Numbers taking university courses and professional exams have tumbled in the US

Accountants work to shed ‘boring’ tag amid hiring crisis


“We’ve heard the rumours that accounting is nerdy and boring,” a US accounting trade body confides on one of its websites, before adding: “We’ve gotta let you in on a secret. That is just not true.”
Faced with a sharp decline in the number of people taking exams for entry to the profession, and a slide in interest in university accounting courses that hints at deeper trouble to come, the industry is trying to reverse the trend.
From the Big Four audit firms to state accounting regulators, players are pursuing a raft of new measures to attract people to a career in accounting, including advertising to high-schoolers and programmes to cut the cost of becoming a certified public accountant (CPA).
The industry is lobbying in favour of two bills on Capitol Hill that would allow funding from government programmes for STEM (science, technology, engineering and mathematics) courses to be directed to accounting, too, on the grounds that it is now a high-tech profession.
“The profession has changed so much,” said Colleen Conrad, executive vice-president of the National Association of State Boards of Accountancy (Nasba), which represents industry regulators. “Technology is in pretty much everything you do in the accounting profession and CPAs spend a lot of time with internal controls, system controls, cyber security.”
In her speech, Ho of the PCAOB identified lower starting salaries compared with other professions as a key problem. “Starting salary in the audit profession is lower than other professions, such as data scientists and IT professionals,” she said. “In my opinion, this is a crisis. We cannot afford a world with no accountants or a capital market with no auditors.”
The US Bureau of Labor Statistics found average annual salary for auditors and accountants nationally to be $77,250 for 2021, though pay for those at the largest firms is significantly higher. Social media forums and jobs boards often carry complaints from early-career accountants about gruelling hours, as well as low pay.
Abrash said the shortage was “not an economic only issue” as “this is not a generation that is all about money”.

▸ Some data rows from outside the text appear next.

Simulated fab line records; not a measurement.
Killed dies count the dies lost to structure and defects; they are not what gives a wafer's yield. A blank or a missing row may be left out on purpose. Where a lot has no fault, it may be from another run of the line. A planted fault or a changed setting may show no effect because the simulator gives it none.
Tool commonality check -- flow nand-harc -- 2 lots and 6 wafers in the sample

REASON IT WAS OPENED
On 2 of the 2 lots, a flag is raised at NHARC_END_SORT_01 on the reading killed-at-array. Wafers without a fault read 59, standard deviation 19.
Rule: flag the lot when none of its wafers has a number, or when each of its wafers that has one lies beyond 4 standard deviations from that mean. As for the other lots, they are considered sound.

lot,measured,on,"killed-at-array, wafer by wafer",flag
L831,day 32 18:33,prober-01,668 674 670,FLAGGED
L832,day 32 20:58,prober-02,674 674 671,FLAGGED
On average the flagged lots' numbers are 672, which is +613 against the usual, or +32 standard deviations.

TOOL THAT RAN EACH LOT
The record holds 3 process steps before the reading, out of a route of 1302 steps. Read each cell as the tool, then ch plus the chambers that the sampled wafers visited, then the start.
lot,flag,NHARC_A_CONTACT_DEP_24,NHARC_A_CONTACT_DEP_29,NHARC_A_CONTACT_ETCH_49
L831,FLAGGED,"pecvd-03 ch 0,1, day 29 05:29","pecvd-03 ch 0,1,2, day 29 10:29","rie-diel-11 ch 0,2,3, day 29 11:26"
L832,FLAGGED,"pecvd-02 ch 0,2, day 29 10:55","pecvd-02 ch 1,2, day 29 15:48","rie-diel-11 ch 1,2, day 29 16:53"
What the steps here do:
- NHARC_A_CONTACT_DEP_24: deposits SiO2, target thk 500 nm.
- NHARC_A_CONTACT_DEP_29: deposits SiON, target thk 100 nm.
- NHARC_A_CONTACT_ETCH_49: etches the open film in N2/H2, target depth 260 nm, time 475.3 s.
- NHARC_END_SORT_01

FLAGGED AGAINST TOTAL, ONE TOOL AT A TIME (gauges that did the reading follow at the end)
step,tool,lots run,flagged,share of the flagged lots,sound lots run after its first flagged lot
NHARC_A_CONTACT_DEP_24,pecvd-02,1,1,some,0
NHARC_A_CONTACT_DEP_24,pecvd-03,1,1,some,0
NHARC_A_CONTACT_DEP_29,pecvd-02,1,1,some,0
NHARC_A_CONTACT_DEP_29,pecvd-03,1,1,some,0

And Nasba’s Conrad said an economic downturn might help swing people back to the profession.
“When the economy is good, the market is good, there is a lot of M&A activity, people that might go into accounting may say they’ll go into finance,” she said. “If the economy starts to turn and we start to see lay-offs as we have recently among the investment banks, you may see people coming back to accounting.
“Accounting is solid. You can always get a job as a CPA.”